This week on the Discovery Channel.

No, I'm lying.  The Mountain People's future is clear.  They get to stop being the demonic enemies of the Faith and start being just regular ol' sinners and idolaters.  Here's the text about them, from now on:

Quote from: DitVThe Mountain People
The land here wasn't uninhabited when the Faith arrived, not precisely, but its natives are nomads and at the time they were elsewhere.  While the pioneers were establishing themselves at Bridal Falls and the lush valleys around it, various accidents of history, the travels of the elk herds, agreements between family groups, and perhaps the will of the King of Life all kept the natives away.  By the time their paths brought them back, Bridal Falls City and a dozen other towns already stood.

As the Faithful have expanded, it's been easy for them to push the natives - the Mountain People - out in front of them.  The Faithful have guns, work animals, organization, and everywhere they go they make roads and walls.  The Mountain People, on the other hand, are accustomed to packing up everything they own and moving on.

Now the Mountain People live only at the edges of the Faith's territory, in the scrub, the desert, and higher in the mountains.

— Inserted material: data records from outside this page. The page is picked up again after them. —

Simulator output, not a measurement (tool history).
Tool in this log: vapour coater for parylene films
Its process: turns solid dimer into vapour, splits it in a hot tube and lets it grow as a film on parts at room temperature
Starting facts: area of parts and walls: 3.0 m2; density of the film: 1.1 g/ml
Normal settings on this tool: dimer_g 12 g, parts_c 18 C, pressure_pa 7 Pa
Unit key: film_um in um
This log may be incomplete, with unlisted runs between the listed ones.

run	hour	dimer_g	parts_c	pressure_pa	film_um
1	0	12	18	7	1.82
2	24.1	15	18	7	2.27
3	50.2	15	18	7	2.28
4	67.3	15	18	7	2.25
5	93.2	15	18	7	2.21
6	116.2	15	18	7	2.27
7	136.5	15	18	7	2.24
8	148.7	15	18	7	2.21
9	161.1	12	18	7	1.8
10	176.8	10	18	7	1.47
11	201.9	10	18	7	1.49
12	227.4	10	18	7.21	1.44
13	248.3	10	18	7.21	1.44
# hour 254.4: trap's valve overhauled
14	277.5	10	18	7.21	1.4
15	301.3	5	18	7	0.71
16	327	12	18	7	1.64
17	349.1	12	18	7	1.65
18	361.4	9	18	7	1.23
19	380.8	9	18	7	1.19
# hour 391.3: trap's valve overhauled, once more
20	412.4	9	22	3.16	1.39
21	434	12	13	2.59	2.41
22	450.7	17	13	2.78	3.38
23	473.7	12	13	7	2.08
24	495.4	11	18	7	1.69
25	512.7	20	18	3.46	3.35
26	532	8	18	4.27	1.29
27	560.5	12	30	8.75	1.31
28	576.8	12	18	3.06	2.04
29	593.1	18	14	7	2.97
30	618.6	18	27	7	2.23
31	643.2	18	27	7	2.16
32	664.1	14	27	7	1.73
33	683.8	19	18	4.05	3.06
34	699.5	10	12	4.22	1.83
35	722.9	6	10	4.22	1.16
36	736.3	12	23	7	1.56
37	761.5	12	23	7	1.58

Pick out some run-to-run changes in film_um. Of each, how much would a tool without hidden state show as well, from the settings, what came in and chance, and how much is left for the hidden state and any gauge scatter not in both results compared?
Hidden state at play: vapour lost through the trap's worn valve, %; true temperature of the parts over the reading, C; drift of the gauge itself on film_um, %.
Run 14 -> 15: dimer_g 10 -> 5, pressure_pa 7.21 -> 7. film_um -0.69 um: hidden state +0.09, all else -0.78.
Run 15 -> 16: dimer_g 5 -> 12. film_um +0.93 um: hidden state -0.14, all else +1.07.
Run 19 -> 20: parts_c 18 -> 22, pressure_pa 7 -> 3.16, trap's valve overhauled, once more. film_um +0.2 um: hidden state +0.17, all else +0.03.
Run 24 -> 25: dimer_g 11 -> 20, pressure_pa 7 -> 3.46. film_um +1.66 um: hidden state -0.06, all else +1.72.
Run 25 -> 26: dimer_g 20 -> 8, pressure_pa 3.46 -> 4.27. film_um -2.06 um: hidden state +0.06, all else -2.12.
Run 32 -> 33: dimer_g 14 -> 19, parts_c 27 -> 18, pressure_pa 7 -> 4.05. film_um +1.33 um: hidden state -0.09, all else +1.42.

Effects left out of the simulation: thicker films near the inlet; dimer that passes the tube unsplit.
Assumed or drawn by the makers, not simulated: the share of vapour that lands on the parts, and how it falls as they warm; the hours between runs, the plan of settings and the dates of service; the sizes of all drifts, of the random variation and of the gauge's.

According to the doctrines of the Faith, the Mountain People are sinners not especially unlike any other; the Mountain People don't have any unified attitude toward the Faith at all.  Consequently each frontier town has to negotiate relations with nearby Mountain People as best it can.  Sometimes it's easy, sometimes it's not.  In some places it's violent and folklore springs up: the Mountain People are especially vulnerable to demonic influences, easily possessed and naturally sorcerous, and they serve the demons by raiding and murdering the Faithful.  Is there truth to it?  In other places the Mountain People are more likely to trade, or even beg, than to raid.

Sometimes Mountain People convert to the Faith.  Sometimes orphans of the Mountain People are adopted by a Faithful family and raised righteously.  Sometimes they're even Dogs!

You may "I told you so" at will.

-Vincent

Jonathan Walton

So if I want to play a convert who's become a Dog, what do I do?  Just make stuff up?  Are there communities of converts and sympathizers (Mountain People who might attend prayer meetings occasionally, but haven't yet converted to the faith) on the edges of larger towns?  Are the converts fully integrated into the Faithful's society?  How do most of the Faithful treat converts?  Wecolming?  With suspicion?  Are there problems with some converts reverting to their old practices, maybe even leading some of the Faithful astray and causing problems?  Also, the phrase on the "orphans" of the Mountain People is interesting.  How do you get orphans?  By the Faithful slaughtering Mountain People, men and women, leaving the children orphans.  Or are you thinking of some other way of getting orphans?

lumpley

Yes!  Any of those things would make a very good start for your character and/or very good dynamics to include in town creation.

I mean, what you do is: give your character some Traits, some Relationships, some belongings, and say what you hope he or she accomplished during initiation.  You shouldn't start play with much more than that anyway.

-Vincent

Brennan Taylor

Nice, Vincent. This sets much easier in my craw. I think some of the text on the Mountain People created the most visceral negative reaction in me, more than anything else you had written in the game.

Ben Lehman

Thanks for not perpetuating the ugly Mormon rascism surrounding Indians.  I can use Mountain People in my games now.  (I was planning on just... not using them.  Hand-wavy-go-away.)

yrs--
--Ben

Jonathan Walton

See, I don't like using hand-waving to make difficult issues go away.  Can't we just address some of that stuff instead of ditching it entirely?  I mean, one of the more unique aspects of Mormonism is it's views of Native Americans (which weren't especially unique at the time of the movement's development, but they're the only significant group to have preserved the belief that Native Americans descend from the Lost Tribes of Israel).  Can't you just mention that the Book of Life claims that the Faithful and Mountain People are "of the same flesh" or "both created by the King of Life for his glory" or something?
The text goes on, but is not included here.